Like it or not, it is undeniable that “urban safety” is hampered when law enforcement is criminalized. In practice, that means that “law-abiding residents of poor communities” suffer. How much? Heather Mac Donald has the grim statistics:
… Gun violence is up more than 60% compared with this time last year, according to Baltimore police, with 32 shootings over Memorial Day weekend. May has been the most violent month the city has seen in 15 years.
In Milwaukee, homicides were up 180% by May 17 over the same period the previous year. Through April, shootings in St. Louis were up 39%, robberies 43%, and homicides 25%. “Crime is the worst I’ve ever seen it,” said St. Louis Alderman Joe Vacarro at a May 7 City Hall hearing.
Murders in Atlanta were up 32% as of mid-May. Shootings in Chicago had increased 24% and homicides 17%. Shootings and other violent felonies in Los Angeles had spiked by 25%; in New York, murder was up nearly 13%, and gun violence 7%.
Those citywide statistics from law-enforcement officials mask even more startling neighborhood-level increases. Shooting incidents are up 500% in an East Harlem precinct compared with last year; in a South Central Los Angeles police division, shooting victims are up 100%.
By contrast, the first six months of 2014 continued a 20-year pattern of growing public safety. Violent crime in the first half of last year dropped 4.6% nationally and property crime was down 7.5%. Though comparable national figures for the first half of 2015 won’t be available for another year, the January through June 2014 crime decline is unlikely to be repeated. …
This is what Ms. Mc Donald told Paul Gigot of the Journal Editorial Report (I love text; it’s becoming rare):
GIGOT: Heather MacDonald is a fellow at the Manhattan Institute and a contributing editor at “City Journal.” And I’m happy to say, contributing writer for the “Wall Street Journal,” in a column last week … which had a big impact. Hundreds of thousands of readers called it the new American crime wave.
Is it really that bad? What are we really seeing here in terms of a change from the big decline in crime over the last 20, 30 years?
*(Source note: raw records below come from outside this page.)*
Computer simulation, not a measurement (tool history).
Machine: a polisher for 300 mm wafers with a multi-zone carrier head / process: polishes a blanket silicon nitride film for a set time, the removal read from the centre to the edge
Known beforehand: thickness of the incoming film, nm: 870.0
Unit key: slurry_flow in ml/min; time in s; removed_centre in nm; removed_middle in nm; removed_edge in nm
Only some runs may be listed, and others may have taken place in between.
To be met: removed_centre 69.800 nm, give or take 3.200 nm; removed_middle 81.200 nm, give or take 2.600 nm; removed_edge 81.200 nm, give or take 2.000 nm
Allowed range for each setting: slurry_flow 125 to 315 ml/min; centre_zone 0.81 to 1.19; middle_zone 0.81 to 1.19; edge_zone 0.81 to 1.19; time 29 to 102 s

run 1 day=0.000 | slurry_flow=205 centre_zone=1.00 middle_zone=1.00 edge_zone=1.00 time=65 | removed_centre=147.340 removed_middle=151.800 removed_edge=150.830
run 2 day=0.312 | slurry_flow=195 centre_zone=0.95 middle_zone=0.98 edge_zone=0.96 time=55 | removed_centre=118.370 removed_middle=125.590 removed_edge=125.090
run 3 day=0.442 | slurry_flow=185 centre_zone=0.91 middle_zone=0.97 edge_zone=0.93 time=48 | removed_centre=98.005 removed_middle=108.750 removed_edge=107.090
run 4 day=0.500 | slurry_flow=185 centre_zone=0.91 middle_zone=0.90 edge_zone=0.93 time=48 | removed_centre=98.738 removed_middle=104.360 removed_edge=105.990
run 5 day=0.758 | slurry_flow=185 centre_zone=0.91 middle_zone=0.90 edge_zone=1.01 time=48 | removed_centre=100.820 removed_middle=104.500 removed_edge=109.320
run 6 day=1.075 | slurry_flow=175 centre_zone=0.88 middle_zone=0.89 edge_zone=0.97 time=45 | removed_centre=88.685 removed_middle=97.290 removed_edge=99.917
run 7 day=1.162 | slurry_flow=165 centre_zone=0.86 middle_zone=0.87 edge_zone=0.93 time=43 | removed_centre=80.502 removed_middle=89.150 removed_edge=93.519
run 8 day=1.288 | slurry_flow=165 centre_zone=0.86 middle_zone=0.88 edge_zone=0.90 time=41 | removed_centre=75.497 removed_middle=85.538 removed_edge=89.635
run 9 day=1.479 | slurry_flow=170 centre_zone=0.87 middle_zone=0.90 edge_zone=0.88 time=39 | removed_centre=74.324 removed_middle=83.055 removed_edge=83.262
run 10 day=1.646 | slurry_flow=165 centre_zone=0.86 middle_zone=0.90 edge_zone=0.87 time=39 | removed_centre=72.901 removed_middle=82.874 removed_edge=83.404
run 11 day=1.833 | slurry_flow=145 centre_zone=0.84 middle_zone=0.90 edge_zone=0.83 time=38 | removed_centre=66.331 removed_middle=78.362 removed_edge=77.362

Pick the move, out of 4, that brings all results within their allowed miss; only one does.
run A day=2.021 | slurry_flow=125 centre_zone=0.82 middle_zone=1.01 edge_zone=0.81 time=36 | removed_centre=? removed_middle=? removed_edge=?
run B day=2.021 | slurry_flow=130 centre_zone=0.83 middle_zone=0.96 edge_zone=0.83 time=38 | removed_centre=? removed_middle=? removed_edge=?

MACDONALD: Some cities, it is very, very bad. It’s not every city. Some are holding stable with a little bit of an increase. But in enough significant cities, the percentage increase is so large as to really demand attention.
GIGOT: And what’s behind it?
MACDONALD: I think what’s behind it is the last nine months of obsessive anti-cop hysteria that this country has lived through based on a few isolated and questionable shootings of black men that should be, if they are criminal, prosecuted and paid attention to. But by no means represent the norm of policing in America or the way most black men die today, which is at the hands of criminals, not the police.
GIGOT: But is this criticism leading to changes in police practices? For example, are the police saying we’re criticized so let’s not do the kinds of things that we were doing before. Don’t go into high-crime neighborhoods, for example? Let’s not pursue Stop and Frisk, which you can stop somebody, then see if they have a gun. And sometimes that gets guns off the street, or so that’s what the people who support it claim. Is it a change of police practices that’s going on?
MACDONALD: Police are still responding to 911 calls. If they get a violent felony calling in, they are responding. But it’s an informal change of officers that — if they have an option to respond or not, to undertake a discretionary stop, to ask a few questions, the very policing that is responsible for the two decades-long crime decline. Officers are hesitant to engage. They’re worried that they’ll be indicted for a good- faith mistake. They’re worried about the ubiquitous cell phone videos that rarely capture the resistance that led an officer to use force. And so officers having been told now, for the last nine months, that proactive policing, going out enforcing broken windows offenses, quality of life offenses against public drinking, that that is somehow a racist assault on minority communities, are understandably saying, well, then maybe we won’t be as aggressive and active.
GIGOT: Now, are you hearing that from — when you go — you talk to police across the country
GIGOT: When you do that, is that what you’re hearing them say privately?
GIGOT: They are telling you this?
MACDONALD: Oh, yes. They are very worried. They’re worried about losing their jobs. The arrest situation in places like Baltimore is unbelievably hostile. When the police are responding to a 911 call, crowds gather, jeer at them, sometimes throwing things at them for no reason. There was an incident in Baltimore recently where a man with a gun started running, the police had been called to the scene because of a 911 call saying a man with a gun. His own gun went off, he fell to the ground, started writhing and saying the police shot him. The police, who had never discharged their guns, were pelted with Clorox bottles, bricks, water bottles. This is happening not just in Baltimore but the tensions are rising elsewhere
GIGOT: What about Bill de Blasio’s argument that, look, there are — shootings are up, OK, but it’s gang-on-gang violence, and therefore it’s not something that the broader community in New York needs to worry about.
MACDONALD: Most shootings are always gang-on-gang violence. But if they get to a level, and even at any level, there are innocents inevitably taken as well.
GIGOT: Shootings, crossfire, that sort of thing?
MACDONALD: Of course. You know what kills me? We all know the names of Michael Brown, who was falsely turned into a martyr. The Justice Department itself discredited the “Hands Up, Don’t Shoot” shot —
GIGOT: In Ferguson.
MACDONALD: Marcus Johnson is a 6-year-old boy in St. Louis, who, on March 11th, when the protesters were converging on the Ferguson Police Department, again, demanding the resignation of the entire department, Marcus Johnson was killed by a stray bullet in a St. Louis park just a few miles away. America does not know his name. Why is that? Because the “Black Lives Matter” movement only applies to blacks who are killed by the police trying to do their jobs. The difference between most police shootings and gang shootings is the police do not have criminal intent. Training must work incessantly to make sure that they use force only as last resort. But they’re not the criminals we should be worrying about.
GIGOT: Heather MacDonald, thanks for being here.
MACDONALD: Thank you, Paul.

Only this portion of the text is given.